East of West Berlin, with Roy

Roy, hailing from just outside of London, has been working his way up to calling Berlin home for over a decade now.  His passion for history and language permeate his work, studies and hobbies, and quite naturally his thoughtful answers to my questions. 
How did you come to be living in Berlin?
I first came here on a school trip when I was 14, then again at 17 to do an internship at the German parliament. I was brought up with the image of Berlin from Len Deighton and John le Carre novels; an island of spies wearing trench coats and dropping secret packages in dustbins. The Berlin of Potsdamer Platz and the Sony Center was a bit of a shock! I also remember visiting the Allied Museum in the southwesten District of Dahlem, and seeing one of only four remaining Handley Page Hastings on the museum forecourt. 
The HP Hastings was one of the types of aircraft used to transport supplies into Berlin during the 1948 blockade. I was raised just outside London, next to where Handley Page had their factory until they went bust in 1970, so that was for me a very personal connection to the city. Unfortunately the plane has lost some of its lustre since my uncle - the current Chairman of the Handley Page Association, a network of HP enthusiasts and former employees - did some research and discovered the plane at the Allied Museum was actually not used during the Airlift at all!

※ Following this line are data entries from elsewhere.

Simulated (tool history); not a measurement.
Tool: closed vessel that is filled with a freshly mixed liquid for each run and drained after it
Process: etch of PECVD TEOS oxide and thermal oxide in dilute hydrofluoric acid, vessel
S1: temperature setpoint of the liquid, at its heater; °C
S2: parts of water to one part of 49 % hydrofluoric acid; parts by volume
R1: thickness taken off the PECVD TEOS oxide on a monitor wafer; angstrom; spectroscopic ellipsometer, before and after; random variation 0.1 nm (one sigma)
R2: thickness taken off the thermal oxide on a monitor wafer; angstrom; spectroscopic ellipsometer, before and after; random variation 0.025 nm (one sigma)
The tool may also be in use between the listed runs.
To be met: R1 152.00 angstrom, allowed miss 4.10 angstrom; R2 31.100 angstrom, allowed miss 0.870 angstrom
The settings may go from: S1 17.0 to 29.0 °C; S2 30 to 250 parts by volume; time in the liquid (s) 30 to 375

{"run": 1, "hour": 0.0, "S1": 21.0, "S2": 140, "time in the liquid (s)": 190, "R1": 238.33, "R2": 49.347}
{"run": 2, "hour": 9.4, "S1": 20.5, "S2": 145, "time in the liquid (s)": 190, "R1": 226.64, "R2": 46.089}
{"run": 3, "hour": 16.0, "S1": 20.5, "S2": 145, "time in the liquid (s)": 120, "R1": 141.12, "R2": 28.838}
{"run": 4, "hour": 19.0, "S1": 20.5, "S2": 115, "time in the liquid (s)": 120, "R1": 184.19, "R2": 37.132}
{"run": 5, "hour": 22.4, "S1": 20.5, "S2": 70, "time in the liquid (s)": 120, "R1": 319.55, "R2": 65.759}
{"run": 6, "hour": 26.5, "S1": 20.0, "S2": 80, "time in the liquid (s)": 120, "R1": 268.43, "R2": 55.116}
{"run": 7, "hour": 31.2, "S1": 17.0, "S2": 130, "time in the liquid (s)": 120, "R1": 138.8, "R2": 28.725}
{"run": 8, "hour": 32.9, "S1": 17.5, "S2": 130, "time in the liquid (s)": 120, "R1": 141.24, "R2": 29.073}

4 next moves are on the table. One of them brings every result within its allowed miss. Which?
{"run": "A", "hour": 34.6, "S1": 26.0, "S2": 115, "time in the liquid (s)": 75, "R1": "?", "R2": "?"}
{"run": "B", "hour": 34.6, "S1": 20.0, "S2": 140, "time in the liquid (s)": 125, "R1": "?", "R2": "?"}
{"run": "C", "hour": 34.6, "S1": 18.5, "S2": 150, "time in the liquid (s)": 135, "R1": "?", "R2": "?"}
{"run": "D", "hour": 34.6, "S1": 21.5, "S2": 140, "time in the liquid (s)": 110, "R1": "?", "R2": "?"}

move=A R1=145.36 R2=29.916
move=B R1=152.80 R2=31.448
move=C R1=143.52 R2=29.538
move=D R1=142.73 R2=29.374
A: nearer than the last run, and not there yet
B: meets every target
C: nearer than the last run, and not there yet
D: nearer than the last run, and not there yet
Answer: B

(The HP Hastings TG503. This photo was taken in 1948 at the Radlett Aerodrome [Herts, UK] where the planes were built. (C) Handley Page Association.)

Berlin changes fast, and I tend to have my socks knocked off each time I happen upon a corner of the city which has been spruced up or knocked down.  The more I ask our guides about this topic the more I realize how pragmatic they are about the (non)issue...  

Every time I came before settling here, there was something replaced or dismantled that had been removed (most notably the Palast der Republik, the GDR cultural center and parliament building riddled with asbestos that was taken down in 2008), but I can't think of anything I would mourn. I think Berlin is what it is because it adapts quickly to the time in which it finds itself, for better and for worse.

You live in what some Berliners would consider 'the deep East' and I remember a great photo series you posted of a day's exploration through Hohensch√∂nhausen.  Do you have an affinity for the atmosphere of former East Berlin?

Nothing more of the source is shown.